Skip to content

Comments

Add a full SFT GPU demo for Llama 3_1#3146

Open
katjasrz wants to merge 8 commits intoAI-Hypercomputer:mainfrom
katjasrz:main
Open

Add a full SFT GPU demo for Llama 3_1#3146
katjasrz wants to merge 8 commits intoAI-Hypercomputer:mainfrom
katjasrz:main

Conversation

@katjasrz
Copy link
Collaborator

@katjasrz katjasrz commented Feb 17, 2026

Description

  • Adds src/MaxText/examples/sft_llama3_gpu.ipynb: a GPU-focused, end-to-end notebook for SFT of Llama 3.1-8B on NVIDIA GPUs (HF auth → gated access note → HF → MaxText checkpoint conversion (CPU) → SFT run → TensorBoard → inference sanity check).
  • Motivation: complements existing notebook/docs that emphasize TPU SFT flows (e.g. sft_llama3_demo.ipynb) with a clear NVIDIA GPU path.

Tests

Executed the notebook in the NGC container nvcr.io/nvidia/jax:26.01-maxtext-py3 on a cluster node with 8 H100 NVIDIA GPUs, CUDA 13.1, driver 580.105.08, JAX 0.8.1.dev20260217.

Verified:

  • Checkpoint conversion completes.
  • SFT runs for 100 steps and writes checkpoints/logs.
  • TensorBoard logs are created.
  • Inference sanity check runs and produces output.
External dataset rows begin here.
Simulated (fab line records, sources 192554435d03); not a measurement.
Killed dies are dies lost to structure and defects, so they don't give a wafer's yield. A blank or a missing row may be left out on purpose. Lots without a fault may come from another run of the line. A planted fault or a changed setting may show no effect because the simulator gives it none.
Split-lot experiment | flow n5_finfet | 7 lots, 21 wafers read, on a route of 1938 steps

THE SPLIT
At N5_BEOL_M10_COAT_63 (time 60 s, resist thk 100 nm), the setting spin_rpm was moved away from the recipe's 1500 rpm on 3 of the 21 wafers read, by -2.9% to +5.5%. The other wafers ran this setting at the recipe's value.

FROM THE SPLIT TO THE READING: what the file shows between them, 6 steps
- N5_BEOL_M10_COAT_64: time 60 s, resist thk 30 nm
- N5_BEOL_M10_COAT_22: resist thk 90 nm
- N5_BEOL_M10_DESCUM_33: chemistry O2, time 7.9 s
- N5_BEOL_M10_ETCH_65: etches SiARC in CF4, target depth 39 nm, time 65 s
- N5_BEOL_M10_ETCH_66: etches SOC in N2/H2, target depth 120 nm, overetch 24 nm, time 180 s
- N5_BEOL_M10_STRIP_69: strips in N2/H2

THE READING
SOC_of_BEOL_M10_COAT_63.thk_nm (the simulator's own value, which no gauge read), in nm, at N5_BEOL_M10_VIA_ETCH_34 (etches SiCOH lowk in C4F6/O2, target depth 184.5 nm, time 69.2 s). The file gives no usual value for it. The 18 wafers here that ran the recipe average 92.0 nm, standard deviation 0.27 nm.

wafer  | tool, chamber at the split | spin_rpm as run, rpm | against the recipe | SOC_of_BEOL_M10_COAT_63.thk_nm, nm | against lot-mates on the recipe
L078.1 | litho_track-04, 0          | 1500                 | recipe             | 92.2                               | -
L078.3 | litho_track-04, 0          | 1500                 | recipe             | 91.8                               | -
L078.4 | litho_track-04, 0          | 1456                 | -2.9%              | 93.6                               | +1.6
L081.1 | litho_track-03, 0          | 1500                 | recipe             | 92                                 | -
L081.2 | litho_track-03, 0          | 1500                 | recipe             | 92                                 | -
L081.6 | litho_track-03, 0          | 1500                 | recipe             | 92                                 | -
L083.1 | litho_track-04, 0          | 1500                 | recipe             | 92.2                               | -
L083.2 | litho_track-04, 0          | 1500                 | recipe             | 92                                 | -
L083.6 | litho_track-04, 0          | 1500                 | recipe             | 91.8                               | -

To reproduce, execute as follows:

cd <YOUR_ROOT_DIRECTORY>

# clone this repo
git clone https://github.com/katjasrz/maxtext.git

export ROOT_DIR=$(pwd)
export PROJECT_DIR=$ROOT_DIR/maxtext/src/maxtext/examples
export HF_CACHE_DIR=$ROOT_DIR/huggingface

docker run -it --rm --ipc=host \
  --gpus=all \
  -p 8889:8889 \
  -p 6006:6006 \
  --shm-size=16g \
  --ulimit memlock=-1 \
  -v "$PROJECT_DIR":/workspace \
  -v "$HF_CACHE_DIR":/hf_cache \
  -e HF_HOME=/hf_cache \
  -e LOCAL_UID=$(id -u) \
  -e LOCAL_GID=$(id -g) \
  nvcr.io/nvidia/jax:26.01-maxtext-py3 \
  bash -lc 'set -e
    groupadd -g $LOCAL_GID hostgrp 2>/dev/null || true
    useradd -u $LOCAL_UID -g $LOCAL_GID -M -d /workspace hostusr 2>/dev/null || true
    
    python3 -m pip install --upgrade pip
    pip install jupyterlab ipywidgets
    pip install -U git+https://github.com/google/tunix
		pip install torch --index-url https://download.pytorch.org/whl/cpu
    
    su hostusr -c "cd /workspace && HOME=/workspace HF_HOME=/hf_cache \
      jupyter lab --ip=0.0.0.0 --port=8889 --no-browser"'

Then follow the instructions in the jupyter notebook src/maxtext/examples/sft_llama3_gpu.ipynb

Two container-specific fixes corresponding to an older maxtext version excluded from the notebook:

Fix 1. The code below includes a workaround for a known container issue where create_nnx_model defaults model_mode to None instead of "train". This is patched at runtime.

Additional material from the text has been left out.